Friday, Dec. 18, 1998 | 11:50 a.m.

State and federal agents served a search warrant Thursday at M.J. Marketing and arrested 10 people as part of a nationwide sweep against telemarketing scams.

Among those arrested was the company's owner, Dale Lenard.

The search warrant, issued by the Attorney General's Office, alleged that M.J. Marketing had obtained money under false pretenses, failed to register as a telephone solicitor with the Nevada Consumer Affairs Division and failed to provide Workers Compensation insurance.

According to an investigation by the Las Vegas Telemarketing Task Force, representatives of M.J. Marketing claimed to be from the gift department of a publishing company and told people that they had won a free five-year bonus of magazine subscriptions.

The telemarketers would allegedly ask for a handling fee of $2.99 a week for five years. Consumers would later discover that the handling fee was charged in a lump sum of over $500 on their credit cards, and they had no phone number to call to question the charge, the task force said.

"A prize winner should never need to send money to cover shipping, taxes or any other kind of fee in order to collect winnings," Attorney General Frankie Sue Del Papa said. "This kind of solicitation is illegal."

The arrests coincide with Operation Double Barrel, a national 2 1/2 -year undercover investigation to expose and convict fraudulent telemarketers. Nevada joined with 37 other states, the Department of Justice and the FBI.

Operation Double Barrel was "the most extensive operation ever directed at dishonest telemarketing," Attorney General Janet Reno told a news conference.

More than 40 telemarketers were arrested and more than 20 sites searched by agents on Thursday alone.

FBI agents, retired agents and older people recruited by the American Association of Retired Persons posed as previous telemarketing victims, who frequently are contacted again by crooks in "reload" scams. More than 12,000 calls were recorded for evidence.

"Now each time a telemarketer picks up the phone, they are taking a risk. When telemarketers call, we have often answered," Reno said. "But we cannot become complacent. We've got to see what they get into next."
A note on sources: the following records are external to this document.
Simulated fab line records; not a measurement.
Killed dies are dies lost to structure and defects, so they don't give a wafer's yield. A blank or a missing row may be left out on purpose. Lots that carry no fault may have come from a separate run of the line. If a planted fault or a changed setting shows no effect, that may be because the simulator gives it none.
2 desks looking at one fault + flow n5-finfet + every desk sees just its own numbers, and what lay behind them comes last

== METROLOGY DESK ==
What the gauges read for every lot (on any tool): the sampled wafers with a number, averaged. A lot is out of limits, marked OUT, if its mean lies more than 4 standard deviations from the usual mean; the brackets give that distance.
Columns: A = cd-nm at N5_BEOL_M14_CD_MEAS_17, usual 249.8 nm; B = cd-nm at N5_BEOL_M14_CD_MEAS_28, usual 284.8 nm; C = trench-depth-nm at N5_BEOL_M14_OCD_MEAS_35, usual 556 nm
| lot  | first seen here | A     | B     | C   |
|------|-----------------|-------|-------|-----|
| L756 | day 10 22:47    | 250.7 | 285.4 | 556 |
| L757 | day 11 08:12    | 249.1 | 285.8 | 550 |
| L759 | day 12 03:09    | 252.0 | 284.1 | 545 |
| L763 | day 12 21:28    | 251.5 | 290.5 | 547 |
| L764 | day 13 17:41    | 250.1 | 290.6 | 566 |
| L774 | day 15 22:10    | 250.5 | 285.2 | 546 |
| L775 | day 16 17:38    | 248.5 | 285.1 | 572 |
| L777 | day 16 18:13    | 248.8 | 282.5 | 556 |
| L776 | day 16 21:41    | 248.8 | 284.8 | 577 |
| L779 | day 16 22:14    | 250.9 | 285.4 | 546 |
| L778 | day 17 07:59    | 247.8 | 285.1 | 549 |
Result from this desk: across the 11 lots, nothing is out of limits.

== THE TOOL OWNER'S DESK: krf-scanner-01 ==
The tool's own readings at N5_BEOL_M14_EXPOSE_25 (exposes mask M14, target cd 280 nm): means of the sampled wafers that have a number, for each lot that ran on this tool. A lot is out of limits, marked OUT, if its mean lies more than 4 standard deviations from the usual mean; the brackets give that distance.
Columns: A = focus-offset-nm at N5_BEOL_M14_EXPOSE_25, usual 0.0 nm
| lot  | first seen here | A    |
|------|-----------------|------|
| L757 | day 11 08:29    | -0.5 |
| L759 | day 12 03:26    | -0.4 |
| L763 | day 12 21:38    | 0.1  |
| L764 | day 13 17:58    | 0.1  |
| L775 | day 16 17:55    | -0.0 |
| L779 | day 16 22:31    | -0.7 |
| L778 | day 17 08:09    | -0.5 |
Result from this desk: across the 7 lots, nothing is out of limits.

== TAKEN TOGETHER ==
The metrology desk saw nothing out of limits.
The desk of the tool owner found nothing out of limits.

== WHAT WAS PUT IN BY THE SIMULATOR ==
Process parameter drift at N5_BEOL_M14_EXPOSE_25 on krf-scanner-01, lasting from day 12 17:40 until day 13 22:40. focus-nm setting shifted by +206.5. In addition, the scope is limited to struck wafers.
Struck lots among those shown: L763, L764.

Since Double Barrel began in July 1996, 795 people have been charged with federal crimes like wire and mail fraud, money laundering and racketeering. Prison sentences have ranged as high as 20 years.

State lawmen have charged 194 others, and another 394 people have been sued in civil actions.

The operation grew out of a smaller effort, Operation Senior Sentinel, which ended in 1995. Senior Sentinel, the first undercover probe of telemarketing fraud, investigated 180 telemarketing "boiler rooms" concentrated in Buffalo, N.Y., Chattanooga, Tenn., and Las Vegas and convicted 598 individuals.

Jonathan Rusch, Justice Department special counsel for fraud prevention, explained that "those who were not arrested then moved into smaller scale, more mobile operations, like investment scams and 'recovery rooms."'

"Recovery room" operations tell victims of previous scams they can obtain refunds if they pay a fee. Often these crooks pose as FBI, IRS or Customs agents.

Reno described one in which a telemarketer called a previous victim pretending to be an FBI agent trying to catch the earlier telemarketer. The counterfeit agent mailed a phony court order to the victim purporting to authorize a wiretap of the victim's telephone.

Next, the crook called back using a different voice and promised to recover the victim's loss for a 10 percent fee, Reno said.

In a third call, the crook again posed as an FBI agent and urged the victim to send the money so the telemarketer could be caught red-handed.

"Anyone who calls you, tells you they're from the FBI and asks you to pay a fee so they can get your money back is lying," Reno said. "No federal or state law enforcement agency will ever charge fraud victims a dime when they try to get money back for victims."

AARP president-elect Tess Canja said 56 percent of telemarketing victims are elderly, often active, outgoing and well-educated. "They are very trusting," Canja said.

People who are victims of fraudulent credit card charges should contest the charge in writing with the credit card company, Del Papa said. Anyone with information regarding possible telemarketing fraud are asked to call the Attorney General's fraud hot line at 486-3777 or 1-800-992-0900.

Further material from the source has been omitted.